Can corporate soul outlive its creator?

When Apple, Starbucks and Google showed signs of losing their souls, their respective founders returned as CEOs (see What is Microsoft Missing?). Their expressed intentions were to restore their companies' withering souls. Is it possible for founders and charismatic leaders to institutionalize their companies' souls in ways that outlive their own tenures as CEOs? I believe generally not. It is true that the momentum a founder or great leader gives his or her company can leapfrog it so far ahead of its competition that the company will continue on a superior growth trajectory for some time after the leader moves on. However, after a time the corporate soul will dilute, wither and die. The time it takes to die depends on how deeply the key components of the company's corporate soul were embedded into its culture and process to begin with. There are two caveats though:

  1. If the purpose and values of the company are as aligned with the new leader's personal purpose as they were with the founder's, then the soul can survive the transition. When I met Mike Duke , President and CEO of Wal-Mart Stores Inc., I understood how under his leadership the soul that Sam Walton breathed into Walmart is being re-infused into the company. Mike's authentic humility and his personal passion for helping customers save money to live better have enabled him and his team to give Walmart back a soul it almost lost between 2000 and 2008. The size of the Walton family's holding in the company and Rob Walton's Chairmanship have probably played a role too.
  2. New leaders who are authentic and, not trying to imitate their predecessor's style lead by the greatness of their own characters, can remold the company around their own soul. A lot will change, reinvention will occur, the outcome will be different, but the company will have soul. This might be what Michael Eisner did for Disney twenty years after Walt Disney died.
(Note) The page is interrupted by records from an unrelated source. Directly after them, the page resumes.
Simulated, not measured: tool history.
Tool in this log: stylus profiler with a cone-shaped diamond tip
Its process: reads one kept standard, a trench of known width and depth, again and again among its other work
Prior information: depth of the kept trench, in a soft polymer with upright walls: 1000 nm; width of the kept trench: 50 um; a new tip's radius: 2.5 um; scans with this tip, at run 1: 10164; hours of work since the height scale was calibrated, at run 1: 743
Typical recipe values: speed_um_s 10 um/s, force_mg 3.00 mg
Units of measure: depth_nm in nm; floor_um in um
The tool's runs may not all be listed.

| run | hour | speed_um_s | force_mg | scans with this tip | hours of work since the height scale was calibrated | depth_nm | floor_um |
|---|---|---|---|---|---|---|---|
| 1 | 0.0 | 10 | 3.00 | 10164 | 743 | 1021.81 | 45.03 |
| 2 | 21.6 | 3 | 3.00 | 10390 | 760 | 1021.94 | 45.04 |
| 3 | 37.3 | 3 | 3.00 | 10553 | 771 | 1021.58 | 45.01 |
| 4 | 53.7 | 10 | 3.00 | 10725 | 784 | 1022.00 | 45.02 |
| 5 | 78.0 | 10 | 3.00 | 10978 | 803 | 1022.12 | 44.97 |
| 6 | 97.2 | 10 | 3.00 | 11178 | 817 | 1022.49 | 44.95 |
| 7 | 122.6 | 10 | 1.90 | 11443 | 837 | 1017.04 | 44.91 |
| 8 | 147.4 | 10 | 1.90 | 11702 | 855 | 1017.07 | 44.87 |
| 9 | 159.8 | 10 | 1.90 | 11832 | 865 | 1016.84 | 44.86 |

One thing is for sure: the increasing noise in the blogosphere for Bill Gates to return to Microsoft is unfair to him and wouldn't solve Microsoft's problem of soullessness. Mr. Gates has moved on and is giving soul to new industries and new visions that could be bigger than Microsoft, like fixing extreme poverty and poor health in developing countries, and the failures of America's education system. Microsoft has already fulfilled the Purpose for which Paul Allen and Bill Gates created it. That is why its growth path is now floundering. For a new soul it needs a new leader of brilliance, vision and great character. It needs a leader who can see how Microsoft as it could be, not as it is, can change the world again in ways that no other company can.

The economic effects of a vital corporate soul last far longer than the tenures, or sometimes even the lives, of the founders who instilled that soul into their corporations. These effects can certainly last long enough for the right successor to either continue nourishing that soul or give the corporation a new soul of their own.